Here are the questions asked:
How are you involved with Digital Asset Management?
How does a distributor of creative products use Digital Asset Management?
What are the biggest challenges and successes you’ve seen with Digital Asset Management?
What advice would you like to share with DAM professionals and people aspiring to become DAM professionals?
Transcript:
Henrik de Gyor (00:00): This is Another DAM Podcast about Digital Asset Management. I’m Henrik de Gyor. Today, I’m speaking with Iqvinder Singh. How are you?
Iqvinder Singh (00:09): I’m great. How are you?
Henrik de Gyor (00:10): Great. Iqvinder, How are you involved with digital asset management?
Iqvinder Singh (00:14): I’m the DAM Librarian and Taxonomist for one of the country’s largest art supplier. MacPherson’s are based out of Emeryville, California. So my role is to manage all the assets associated with our over hundred thousand products. So our products are distributed through companies like Michaels, Blick Art and thousands of other art retailers across the country. And I basically activate three areas and in the DAM ecosystems. So I manage the day to day asset management. I define the taxonomy. I also manage the eCommerce business that comes out live on sites like Amazon and walmart.com. So that’s kind of what I do digital asset management.
Henrik de Gyor (01:12): Iqvinder, how does a distributor of creative products use digital asset management?

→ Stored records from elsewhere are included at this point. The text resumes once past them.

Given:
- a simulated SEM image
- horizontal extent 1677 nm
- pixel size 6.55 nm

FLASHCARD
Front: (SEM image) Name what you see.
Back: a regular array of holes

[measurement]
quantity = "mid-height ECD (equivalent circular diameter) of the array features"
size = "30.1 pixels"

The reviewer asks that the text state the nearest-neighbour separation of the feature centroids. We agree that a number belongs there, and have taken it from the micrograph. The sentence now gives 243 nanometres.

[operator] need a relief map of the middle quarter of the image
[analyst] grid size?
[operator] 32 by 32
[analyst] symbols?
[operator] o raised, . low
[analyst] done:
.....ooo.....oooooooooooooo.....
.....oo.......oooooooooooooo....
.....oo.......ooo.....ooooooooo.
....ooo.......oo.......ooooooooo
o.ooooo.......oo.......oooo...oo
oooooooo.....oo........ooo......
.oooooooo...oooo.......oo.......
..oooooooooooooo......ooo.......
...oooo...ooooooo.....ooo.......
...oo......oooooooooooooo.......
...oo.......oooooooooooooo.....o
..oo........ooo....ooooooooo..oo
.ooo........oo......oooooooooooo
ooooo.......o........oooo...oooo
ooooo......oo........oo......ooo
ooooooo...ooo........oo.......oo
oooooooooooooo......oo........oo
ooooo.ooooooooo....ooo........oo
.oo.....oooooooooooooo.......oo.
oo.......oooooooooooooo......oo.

Iqvinder Singh (01:17): We get digital assets from many different sources. The main one is we get the product imagery directly from our manufacturers. So they send us anything and training videos through actual product photography. And then, we take those assets, we bounce it against our brand standards to make sure that it aligns with what we need to publish for our retailers. And at times, we also do our own in house photography and video to make sure that we have the needs for anything that a supplier or our vendors can supply to us. So we take the products and then we send it out to companies like Michaels, they might have needs for their catalogs. They might have needs for their social media. They might have needs for their website. And each one of these thousands of retailers across the country, they might have unique needs, which might be, you know, different in size, you know, some, it’s like a product from one angles. Others like it from a different angle, some prefer videos, you know, some prefer JPEGs and PDFs and TIFs and all kinds of different attributes. In our DAM we have total of, I would say, close to 200 different attributes tied to each product. So anytime a retailer comes back to us and say, Hey, we need the following for this particular product, we can easily automate that process and send them exactly what they need. And so, you know, at one point all of this was done manually, but we have the tools where we can output all this information automatically and we can do it for thousands of items at once.
Henrik de Gyor (03:23): And just to clarify, the attributes you’re speaking of, is that metadata fields?
Iqvinder Singh (03:26): Exactly. It’s a metadata field.
Henrik de Gyor (03:31): What are the biggest challenges and successes you’ve seen with Digital Asset Management?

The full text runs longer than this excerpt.